The claim construction is not THE issue. First, I think the only point of contention concerned one patent only. That's not enough to get Sony what it needs.
The only thing they can point and that they are trying to bring up at the appellate level is the amount of the jury award. I don't see on what legal basis that can be challenged though. The standard for overruling a jury decision (assuming not legal errors are found) are very very strict in the 9'th district.
Furthermore it seems on the face of it that the damage amount was very reasonable (IMMR asked for about 4 times that amount). Judge Wilken seemed to think so too in her Jan.10 order.
You're not quite there...
As of 48 hours ago, you see, IMMR longs requisitioned this board. We're not going anywhere until SNE apologies and pays us our money. Besides, we kind of like it here now. We're getting read a lot more by far more people than when we're at IMMR board, and anyone doing DD on SNE should be made fully aware of Stringer's sleazy business practices.
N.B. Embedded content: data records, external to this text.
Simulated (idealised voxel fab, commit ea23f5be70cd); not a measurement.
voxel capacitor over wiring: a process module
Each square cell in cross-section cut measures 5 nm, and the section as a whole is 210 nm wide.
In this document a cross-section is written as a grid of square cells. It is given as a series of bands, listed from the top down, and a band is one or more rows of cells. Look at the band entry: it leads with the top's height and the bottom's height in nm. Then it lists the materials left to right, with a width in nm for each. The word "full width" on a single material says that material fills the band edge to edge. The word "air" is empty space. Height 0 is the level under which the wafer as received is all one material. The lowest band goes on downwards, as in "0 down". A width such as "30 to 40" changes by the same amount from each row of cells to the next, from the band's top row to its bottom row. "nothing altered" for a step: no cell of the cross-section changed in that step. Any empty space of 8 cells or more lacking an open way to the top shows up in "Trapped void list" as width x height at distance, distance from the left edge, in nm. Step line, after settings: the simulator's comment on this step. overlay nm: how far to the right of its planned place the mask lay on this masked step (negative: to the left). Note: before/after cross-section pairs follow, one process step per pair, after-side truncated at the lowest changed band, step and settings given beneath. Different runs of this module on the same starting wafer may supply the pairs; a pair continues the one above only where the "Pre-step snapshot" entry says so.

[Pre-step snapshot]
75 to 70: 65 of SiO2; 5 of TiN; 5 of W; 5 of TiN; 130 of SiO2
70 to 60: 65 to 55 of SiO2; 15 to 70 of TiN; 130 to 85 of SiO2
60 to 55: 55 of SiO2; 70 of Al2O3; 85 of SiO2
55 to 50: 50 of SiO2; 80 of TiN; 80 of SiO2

So SNE longs, get used to us.
Obviously they did during the IC trial that just finished and is the reason Sony has been ordered to pay up based on the jury trial that made the same conclusion. Or hadn't you noticed? So the question isn't how Immersion can possbily demonstrate prior art but why Sony was unable to prove otherwise.
You might have dicovered Post-it notes in your basement too, but you didn't.
Creative minds deserve sanctuary without infringement to continue to create more, the whole world benefits. Without this protection we have a world of pirates and theives.
<<You might have dicovered Post-it notes in your basement too, but you didn't.>>
Show me the patent for post-it notes.
If you find it, explain to me why the the patent should have been awarded when a) paper had invented and b) the adhesive was already in production.
Don't lecture people on the utility of patents. That's not the point. The point is whether the patent should stand.